While the UK gender pay gap continues to reduce each year, the rate of change remains modest. Since the introduction of mandatory gender pay gap reporting in 2017 for companies with over 250 employees, the mean gender pay gap has only fallen by 1.6% from 13.4% in 2017. Gender pay parity remains out of sight for a 21-year-old woman entering the workforce today, with the analysis suggesting it will take over 45 years to close the gender pay gap in the UK.

PwC analysis shows that of the companies that disclosed their pay gaps for both 2023/24 and 2022/23, almost 60% reported a decrease compared with the previous year. However, the majority of these reductions were less than 2%. This is a slight increase compared to 2022/23, where 53.7% of organisations reported decreases in their mean pay gap.

Overall, 20.1% of organisations reported no change or an increase of between 0% and 2% in their pay gap, compared with 17.6% in 2022/23. The pace of change indicates that companies are still struggling to close the pay gap, which can often be a lagging indicator, with positive actions to improve gender representation taking years to significantly impact these figures.
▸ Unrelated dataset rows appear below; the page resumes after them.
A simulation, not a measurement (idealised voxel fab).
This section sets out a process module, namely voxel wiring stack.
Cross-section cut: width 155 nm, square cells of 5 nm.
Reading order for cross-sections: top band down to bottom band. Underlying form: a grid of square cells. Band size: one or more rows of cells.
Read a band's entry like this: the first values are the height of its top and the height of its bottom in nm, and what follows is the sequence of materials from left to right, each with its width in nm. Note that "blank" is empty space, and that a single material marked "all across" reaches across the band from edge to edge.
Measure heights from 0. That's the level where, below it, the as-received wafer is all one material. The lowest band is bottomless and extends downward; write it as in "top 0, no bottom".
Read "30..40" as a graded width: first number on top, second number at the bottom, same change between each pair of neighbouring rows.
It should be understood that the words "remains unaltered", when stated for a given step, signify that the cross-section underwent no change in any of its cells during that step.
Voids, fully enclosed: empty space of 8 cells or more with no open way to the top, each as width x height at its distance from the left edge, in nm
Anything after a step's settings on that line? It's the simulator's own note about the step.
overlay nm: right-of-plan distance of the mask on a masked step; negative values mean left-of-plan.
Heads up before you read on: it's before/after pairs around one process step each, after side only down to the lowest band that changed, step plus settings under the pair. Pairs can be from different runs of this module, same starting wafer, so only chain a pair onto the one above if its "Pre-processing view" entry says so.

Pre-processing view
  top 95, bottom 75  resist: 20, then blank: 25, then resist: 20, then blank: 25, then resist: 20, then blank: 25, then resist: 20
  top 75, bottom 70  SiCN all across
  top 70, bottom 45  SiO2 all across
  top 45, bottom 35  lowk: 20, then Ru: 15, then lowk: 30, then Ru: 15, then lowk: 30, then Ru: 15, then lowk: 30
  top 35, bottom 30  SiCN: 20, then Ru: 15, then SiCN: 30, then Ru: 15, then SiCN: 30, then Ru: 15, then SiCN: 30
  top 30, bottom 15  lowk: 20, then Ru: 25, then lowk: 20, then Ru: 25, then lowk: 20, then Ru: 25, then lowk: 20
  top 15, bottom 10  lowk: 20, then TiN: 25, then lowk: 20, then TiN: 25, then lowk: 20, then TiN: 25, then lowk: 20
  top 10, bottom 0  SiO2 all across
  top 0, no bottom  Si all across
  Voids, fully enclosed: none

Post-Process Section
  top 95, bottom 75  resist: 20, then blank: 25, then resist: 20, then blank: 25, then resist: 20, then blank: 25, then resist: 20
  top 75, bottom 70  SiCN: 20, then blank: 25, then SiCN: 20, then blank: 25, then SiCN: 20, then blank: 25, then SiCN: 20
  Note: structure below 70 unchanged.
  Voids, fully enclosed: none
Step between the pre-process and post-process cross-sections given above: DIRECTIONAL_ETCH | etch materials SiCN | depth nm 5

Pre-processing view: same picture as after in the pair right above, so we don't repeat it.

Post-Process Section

Katy Bennett, diversity, inclusion and equity consulting director at PwC, commented: “Whilst the gender pay gap continues to move in the right direction, the data once again highlights that organisations are facing difficulties in meaningfully reducing reporting figures. Societal barriers play a strong part but there are still things businesses can do to drive change and so it is critical for organisations to truly understand gender pay gap drivers and take targeted actions to address them.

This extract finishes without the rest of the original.